A mortgage broker has an idea for reducing foreclosures: Encourage lenders to forgive debt. So far, the notion hasn't gained traction.

Jeff Lazerson, founder and president of the online brokerage Mortgage Grader, believes that some foreclosures could be prevented if delinquent borrowers could refinance their loans, but with some of the debt forgiven. This type of transaction, called a short refinance or short refi, is rare. Lazerson wants to set up a streamlined system to make short refis more common.

Greatly simplified, this is how a short refinance works: You owe $200,000 on a house that you bought at the top of the market. Since then, house values in your neighborhood have fallen by 20 percent, and your house is now worth $160,000. The rate on your subprime adjustable-rate mortgage has gone up, and you can't afford the higher payments. Instead of foreclosing, the lender agrees to forgive $40,000 of the debt and refinances the mortgage for $160,000.

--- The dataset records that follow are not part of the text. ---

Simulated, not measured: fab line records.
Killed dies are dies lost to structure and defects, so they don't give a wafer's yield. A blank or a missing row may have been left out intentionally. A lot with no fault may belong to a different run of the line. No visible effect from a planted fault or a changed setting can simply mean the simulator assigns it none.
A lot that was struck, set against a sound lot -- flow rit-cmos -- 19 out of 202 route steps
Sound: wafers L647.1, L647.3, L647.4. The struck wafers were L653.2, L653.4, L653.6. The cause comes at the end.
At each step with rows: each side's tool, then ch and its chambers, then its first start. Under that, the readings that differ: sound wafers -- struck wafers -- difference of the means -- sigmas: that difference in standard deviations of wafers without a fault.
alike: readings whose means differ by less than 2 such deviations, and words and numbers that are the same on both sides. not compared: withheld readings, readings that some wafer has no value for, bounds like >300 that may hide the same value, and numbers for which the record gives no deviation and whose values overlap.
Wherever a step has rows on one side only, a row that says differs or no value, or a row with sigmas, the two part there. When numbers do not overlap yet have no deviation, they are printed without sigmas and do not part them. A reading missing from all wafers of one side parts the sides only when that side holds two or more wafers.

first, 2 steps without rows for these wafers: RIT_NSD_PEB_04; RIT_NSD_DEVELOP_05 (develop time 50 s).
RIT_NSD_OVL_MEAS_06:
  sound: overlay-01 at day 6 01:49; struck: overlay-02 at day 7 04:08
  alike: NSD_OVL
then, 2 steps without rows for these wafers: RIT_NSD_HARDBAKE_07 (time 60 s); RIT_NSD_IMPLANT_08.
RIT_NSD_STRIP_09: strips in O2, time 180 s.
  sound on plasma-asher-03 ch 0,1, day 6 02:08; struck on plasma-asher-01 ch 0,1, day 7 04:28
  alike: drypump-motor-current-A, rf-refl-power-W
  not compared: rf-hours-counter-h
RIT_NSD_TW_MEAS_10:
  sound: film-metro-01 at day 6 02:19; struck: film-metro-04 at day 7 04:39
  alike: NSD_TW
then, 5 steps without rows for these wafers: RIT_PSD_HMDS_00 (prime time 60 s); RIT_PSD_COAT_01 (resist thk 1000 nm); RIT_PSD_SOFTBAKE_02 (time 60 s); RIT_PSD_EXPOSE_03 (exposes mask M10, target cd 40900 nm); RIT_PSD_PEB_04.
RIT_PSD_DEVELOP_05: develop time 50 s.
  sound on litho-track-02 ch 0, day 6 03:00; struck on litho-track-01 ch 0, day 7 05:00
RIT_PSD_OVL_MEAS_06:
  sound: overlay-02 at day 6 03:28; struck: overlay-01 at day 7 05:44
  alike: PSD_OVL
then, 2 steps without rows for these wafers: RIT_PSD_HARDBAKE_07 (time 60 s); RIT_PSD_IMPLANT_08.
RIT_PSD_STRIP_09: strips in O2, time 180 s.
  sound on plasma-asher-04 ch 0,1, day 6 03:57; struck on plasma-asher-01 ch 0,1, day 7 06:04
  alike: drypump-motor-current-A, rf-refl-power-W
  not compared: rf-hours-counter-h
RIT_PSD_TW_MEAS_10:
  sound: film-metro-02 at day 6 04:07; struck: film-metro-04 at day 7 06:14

"The lenders are going to take a hit anyway," Lazerson argues. "The biggest thing this does is prevent the number of documented foreclosures happening in a neighborhood and causing the values to deflate. It keeps people in their homes."

'No' from all sides

Lazerson is pushing for his company to be part of the solution. He proposes to have Mortgage Grader negotiate short refinances on behalf of borrowers who otherwise would lose their homes through foreclosure.

The Department of Housing and Urban Development provides funding to some housing counseling agencies, and Lazerson asked HUD to direct those agencies to refer their foreclosure-bound clients to him. Under the proposal, Mortgage Grader would have received $1,495 for each successfully negotiated short refi.

HUD declined because it doesn't endorse mortgage companies and didn't have the money. Lazerson approached the Hope Now coalition of housing counselors and mortgage servicers, which turned him down without explanation. The coalition didn't respond to a request for comment.

The case for short refis

Why should Mortgage Grader make these deals? Lazerson represents his company as one of the good guys -- the only for-profit member of the inchoate Fair Mortgage Collaborative, and recipient of a Ford Foundation grant "for an innovative underwriting tool matching primarily low-income and minority homeowners with the least costly mortgage product."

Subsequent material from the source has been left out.